Francine Lalonde La Pointe-de-l'Île, QC

Mr. Speaker, the government claims that flying over a country is equivalent to transiting through that country, as if going over the United States when flying from Mexico to Canada is transiting through the U.S. One can only stretch the truth so much. Flying over a country is not transiting through that country.

Instead of resorting to all sorts of excuses and meaningless answers, what is the government waiting for to repatriate Mr. Abdelrazik at the earliest opportunity?

Foreign Affairs
Oral Questions

2:35 p.m.

Pontiac
Québec

Conservative

Lawrence Cannon Minister of Foreign Affairs

Mr. Speaker, we are not relying on excuses, or on a convoluted definition that the hon. member would like us to reveal. The fact remains that this person is on a list that is said to include the names of individuals who are suspected of being with al-Qaeda and the Taliban. That person remains on that list, which is made up by the United Nations. We will respect our international commitments and we will state our views before the courts.

Agriculture and Agri-Food
Oral Questions

2:35 p.m.

Bloc

André Bellavance Richmond—Arthabaska, QC

Mr. Speaker, following on the heels of vegetable producers and food processors, poultry producers in Quebec have expressed their concerns about the “Product of Canada” label. Because of a trade agreement with the United States, Canada has to import 3% of its chicks. The new rule prevents poultry producers from marking their products with “Product of Canada” because of this 3% that is imported, which violates the 98% Canadian content rule.

Will the Minister of Agriculture and Agri-Food stop being so stubborn and review this ridiculous rule?

Agriculture and Agri-Food
Oral Questions

2:35 p.m.

Jonquière—Alma
Québec

Conservative

Jean-Pierre Blackburn Minister of National Revenue and Minister of State (Agriculture)

Mr. Speaker, once again, I want to remind the member that our goal is to make consumers aware of what they are getting when they purchase products on supermarket shelves. As for the 98% Canadian content requirement, consultations were held with the industry, and people were in favour of this. That does not mean that problems will not arise. We can always look at the situation. But we have to remember that for a product to be marked as Canadian, it must have 98% Canadian content. Otherwise, it can be marked with “Made in Canada” or “Made in Canada from Lac Saint-Jean blueberries”. That is always possible.

Agriculture and Agri-Food
Oral Questions

2:40 p.m.

Bloc

André Bellavance Richmond—Arthabaska, QC

Mr. Speaker, it would be great if the real Minister of Agriculture and Agri-Food could come out of his shell and meet with poultry producers on the ground. They will tell him that his measure is out in left field and that this rule does not make any sense.

The Minister of State for Agriculture told producers, and I quote: “We will review any wording you are not happy with.” He said that. Yet in this House, he says—and he said it again just moments ago—that the government is going ahead with this.

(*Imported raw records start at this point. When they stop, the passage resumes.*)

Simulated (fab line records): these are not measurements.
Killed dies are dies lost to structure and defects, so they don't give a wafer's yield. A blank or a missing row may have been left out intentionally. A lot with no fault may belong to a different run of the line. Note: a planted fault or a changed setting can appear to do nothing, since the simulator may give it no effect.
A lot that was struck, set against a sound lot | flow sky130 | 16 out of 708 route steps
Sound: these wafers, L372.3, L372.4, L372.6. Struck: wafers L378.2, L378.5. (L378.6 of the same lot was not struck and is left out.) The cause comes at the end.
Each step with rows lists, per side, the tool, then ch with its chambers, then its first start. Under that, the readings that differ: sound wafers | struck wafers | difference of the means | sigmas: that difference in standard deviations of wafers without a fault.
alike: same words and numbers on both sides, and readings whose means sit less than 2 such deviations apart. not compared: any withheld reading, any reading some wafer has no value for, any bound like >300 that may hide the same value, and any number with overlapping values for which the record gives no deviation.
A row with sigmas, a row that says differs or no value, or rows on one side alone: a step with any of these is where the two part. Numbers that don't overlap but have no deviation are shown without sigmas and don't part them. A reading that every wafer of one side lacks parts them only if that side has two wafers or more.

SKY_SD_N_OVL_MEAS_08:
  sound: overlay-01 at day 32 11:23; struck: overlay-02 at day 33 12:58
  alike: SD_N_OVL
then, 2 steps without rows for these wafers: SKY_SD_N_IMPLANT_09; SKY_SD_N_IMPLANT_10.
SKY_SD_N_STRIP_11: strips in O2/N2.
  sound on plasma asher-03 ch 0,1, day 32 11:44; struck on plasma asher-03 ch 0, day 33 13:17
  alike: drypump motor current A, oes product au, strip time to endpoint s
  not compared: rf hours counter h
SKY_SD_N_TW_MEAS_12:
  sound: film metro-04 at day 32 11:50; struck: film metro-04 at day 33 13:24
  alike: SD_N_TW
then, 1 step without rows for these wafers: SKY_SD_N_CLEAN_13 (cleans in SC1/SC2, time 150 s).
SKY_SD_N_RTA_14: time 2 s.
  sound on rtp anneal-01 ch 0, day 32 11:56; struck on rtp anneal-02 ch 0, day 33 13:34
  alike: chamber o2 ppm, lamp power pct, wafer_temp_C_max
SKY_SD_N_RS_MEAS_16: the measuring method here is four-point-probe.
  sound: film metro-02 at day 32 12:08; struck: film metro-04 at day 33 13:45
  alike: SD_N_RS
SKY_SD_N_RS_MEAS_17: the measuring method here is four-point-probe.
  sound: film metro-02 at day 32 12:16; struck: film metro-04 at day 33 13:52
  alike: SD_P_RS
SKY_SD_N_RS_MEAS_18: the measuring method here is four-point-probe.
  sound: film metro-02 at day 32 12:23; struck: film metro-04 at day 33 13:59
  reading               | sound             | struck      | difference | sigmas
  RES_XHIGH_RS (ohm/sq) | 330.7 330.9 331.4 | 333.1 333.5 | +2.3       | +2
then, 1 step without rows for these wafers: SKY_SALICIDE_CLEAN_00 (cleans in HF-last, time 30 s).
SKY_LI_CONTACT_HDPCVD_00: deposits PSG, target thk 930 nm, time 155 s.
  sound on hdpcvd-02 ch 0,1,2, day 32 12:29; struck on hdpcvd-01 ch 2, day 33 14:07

Who will have the courage to admit that this new rule is a mistake and must be changed? Who?

Agriculture and Agri-Food
Oral Questions

2:40 p.m.

Jonquière—Alma
Québec

Conservative

Jean-Pierre Blackburn Minister of National Revenue and Minister of State (Agriculture)

Mr. Speaker, I had an opportunity to meet with poultry producers, and they told me about this situation. I want to say again that these people and all the stakeholders in the processing industry were consulted. They also knew that we were trying to clarify things for consumers. That does not mean that there will not be any problems. This sort of thing happens when legislation is amended. Our goal is still to let consumers know what they are getting and for this to be clear for everyone. But we are still listening.

Forestry Industry
Oral Questions

May 7th, 2009 / 2:40 p.m.

Liberal

Geoff Regan Halifax West, NS

Mr. Speaker, the Conservative government has abandoned thousands of families that are suffering because of growing job losses in the forestry sector. The industry was virtually ignored in the budget, and it is clear it has been written off by the government.

Its silence is stunning when it comes to the $860 million in direct subsidies being given to the U.S. pulp and paper industry. Why is it missing in action when it should be standing up for our forestry workers?

Forestry Industry
Oral Questions

2:40 p.m.

Halton
Ontario

Conservative

Lisa Raitt Minister of Natural Resources

Mr. Speaker, in fact this government has acted very quickly. We have also acted very convincingly in how we are supporting the forestry industry.

I thank the member for the question, though, on this specific point, because I think it is important to discuss it in a clean manner. The subsidy to which the member is referring is one we are taking very seriously. In fact I have written to the secretary of energy, Mr. Chu, on the issue.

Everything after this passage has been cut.